Matrix Chain Multiplication

Recursive Solution

Matrix chain multiplication is an optimization problem that can be solved using dynamic programming. Given a sequence of matrices, the goal is to find the most efficient way to multiply these matrices. The problem is not actually to perform the multiplications, but merely to decide the sequence of the matrix multiplications involved.

Let’s say we have two matrices A₁ and A₂ of dimension m * n and p * q. From the rules of matrix multiplication, we know that,

We can multiply A₁ and A₂ if and only if n = p. That means the number of columns of A₁ must be equal to the number of rows of A₂.
If the first condition is satisfied and we do multiply A₁ and A₂, we’ll get a new matrix, let’s call it A₃ of dimension m * q.
To multiply A₁ and A₂, we need to do some scaler multiplications. The total number of scaler multiplications, we need to perform is (m * n * q) or (m * p * q).
A₁ * A₂ is not equal to A₂ * A₁.

If we have three matrices A₁, A₂ and A₃ having dimension m * n, n * p and p * q respectively, then A₄ = A₁ * A₂ * A₃ will have dimension of m * q. Now we can perform this matrix multiplication in two ways:

First we multiply A₁ and A₂, then with the result we multiply A₃. That is: (A₁ * A₂) * A₃.
First we multiply A₂ and A₃, then with the result we multiply A₁. That is: A₁ * (A₂ * A₃).
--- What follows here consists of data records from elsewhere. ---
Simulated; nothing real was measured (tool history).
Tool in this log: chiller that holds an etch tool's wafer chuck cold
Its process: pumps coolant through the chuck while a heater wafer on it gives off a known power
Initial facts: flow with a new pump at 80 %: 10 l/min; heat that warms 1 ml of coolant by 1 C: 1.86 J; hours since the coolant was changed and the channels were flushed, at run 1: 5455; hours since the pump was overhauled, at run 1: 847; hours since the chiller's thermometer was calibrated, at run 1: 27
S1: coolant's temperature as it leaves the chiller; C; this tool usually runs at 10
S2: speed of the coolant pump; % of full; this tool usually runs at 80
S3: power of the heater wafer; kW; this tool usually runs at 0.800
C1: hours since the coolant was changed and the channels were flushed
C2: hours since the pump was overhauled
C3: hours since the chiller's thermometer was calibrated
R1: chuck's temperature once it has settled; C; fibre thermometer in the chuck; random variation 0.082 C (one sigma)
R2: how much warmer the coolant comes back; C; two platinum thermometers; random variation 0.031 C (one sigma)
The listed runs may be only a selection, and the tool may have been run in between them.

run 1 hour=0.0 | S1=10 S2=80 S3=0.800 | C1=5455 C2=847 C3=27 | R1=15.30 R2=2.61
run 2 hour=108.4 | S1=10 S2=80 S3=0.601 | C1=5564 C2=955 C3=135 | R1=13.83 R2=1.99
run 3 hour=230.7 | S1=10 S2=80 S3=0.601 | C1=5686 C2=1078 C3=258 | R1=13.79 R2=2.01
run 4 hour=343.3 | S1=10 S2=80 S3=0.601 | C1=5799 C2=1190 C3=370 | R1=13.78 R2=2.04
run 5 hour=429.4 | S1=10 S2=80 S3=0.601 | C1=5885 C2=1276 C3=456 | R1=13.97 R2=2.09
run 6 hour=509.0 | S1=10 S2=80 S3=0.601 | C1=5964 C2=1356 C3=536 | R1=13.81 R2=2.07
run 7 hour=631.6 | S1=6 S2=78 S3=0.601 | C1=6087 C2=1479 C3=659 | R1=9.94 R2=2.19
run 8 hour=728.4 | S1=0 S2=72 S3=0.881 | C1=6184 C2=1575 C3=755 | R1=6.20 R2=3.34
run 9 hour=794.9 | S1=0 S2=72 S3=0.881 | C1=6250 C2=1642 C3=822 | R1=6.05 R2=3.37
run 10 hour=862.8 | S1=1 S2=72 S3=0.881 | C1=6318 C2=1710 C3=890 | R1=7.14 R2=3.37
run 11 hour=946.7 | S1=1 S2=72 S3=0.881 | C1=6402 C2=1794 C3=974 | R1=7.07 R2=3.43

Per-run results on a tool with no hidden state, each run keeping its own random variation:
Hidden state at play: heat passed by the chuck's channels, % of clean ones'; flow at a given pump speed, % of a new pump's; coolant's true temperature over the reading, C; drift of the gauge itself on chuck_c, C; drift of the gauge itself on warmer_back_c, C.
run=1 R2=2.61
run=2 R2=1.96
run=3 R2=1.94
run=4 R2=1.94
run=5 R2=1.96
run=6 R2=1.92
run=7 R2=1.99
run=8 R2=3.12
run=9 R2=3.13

You can notice the order of the multiplication remains the same, i.e. we don’t multiply (A₁ * A₃) * A₂ because it might not be valid. We only change the parenthesis to multiply a set before multiplying it with the remaining. How we place these parenthesis are important. Why? Let’s say, the dimension of 3 matrices A₁, A₂ and A₃ are 10 * 100, 100 * 5, 5 * 50. Then,

For (A₁ * A₂) * A₃, the total number of scaler multiplications are: (10 * 100 * 5) + (10 * 5 * 50) = 7500 times.
For A₁ * (A₂ * A₃), the total number of scaler multiplications are: (100 * 5 * 50) + (10 * 100 * 50) = 75000 times.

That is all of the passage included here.